S.C. Johnson says Buske shouldn't tap escrow for criminal defense

Steve Korris Aug. 11, 2009, 3:44pm

Tom Buske claims he needs $600,000 to defend himself against criminal charges that his trucking businesses stole millions from household product maker S.C. Johnson, and as the owners of S.C. Johnson see it he intends to spend their money on his defense.

On constitutional grounds Buske has asked Associate Judge Thomas Chapman to release that amount from escrow in his Madison County divorce proceeding.

S.C. Johnson's local lawyer, Thomas Keefe Jr., pleaded at a July 17 hearing that Buske shouldn't tap the escrow until he proves he has no money.

Keefe said that at one time it was represented that the escrow would pay a judgment S.C. Johnson won from Buske in civil court in Wisconsin.

Keefe said, "Since that time it has become the well from which everyone seems to draw when they are thirsty."
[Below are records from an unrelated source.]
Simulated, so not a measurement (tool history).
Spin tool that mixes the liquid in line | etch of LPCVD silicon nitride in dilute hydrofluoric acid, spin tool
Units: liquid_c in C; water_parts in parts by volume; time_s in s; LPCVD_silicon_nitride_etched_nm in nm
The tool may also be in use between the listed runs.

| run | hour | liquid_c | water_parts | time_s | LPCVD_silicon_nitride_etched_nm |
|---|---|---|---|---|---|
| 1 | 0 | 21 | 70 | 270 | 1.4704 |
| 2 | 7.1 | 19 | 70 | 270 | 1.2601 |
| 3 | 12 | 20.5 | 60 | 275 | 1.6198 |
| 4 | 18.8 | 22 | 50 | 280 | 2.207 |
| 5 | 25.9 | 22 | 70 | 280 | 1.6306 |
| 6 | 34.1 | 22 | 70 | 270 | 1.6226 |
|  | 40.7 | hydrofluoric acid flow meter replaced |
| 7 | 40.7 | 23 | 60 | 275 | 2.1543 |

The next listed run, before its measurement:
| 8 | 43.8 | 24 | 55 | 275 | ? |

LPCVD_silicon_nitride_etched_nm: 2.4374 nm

Buske's criminal lawyer, Michael Fitzgerald of Chicago, argued that if he disclosed his assets prosecutors could use the information against him at trial.

Buske faces federal criminal charges in Wisconsin.

Last year Wisconsin jurors awarded more than $200 million in damages to S.C. Johnson on a claim that Buske cheated the company.

Eight days after the verdict Buske's wife, Sara Buske, filed a divorce petition in Madison County.

S.C. Johnson intervened and challenged the proceedings as a sham to remove Tom Buske's assets beyond the company's reach.

Chapman's hearing introduced him to a novel case that previously belonged to Associate Judge Duane Bailey.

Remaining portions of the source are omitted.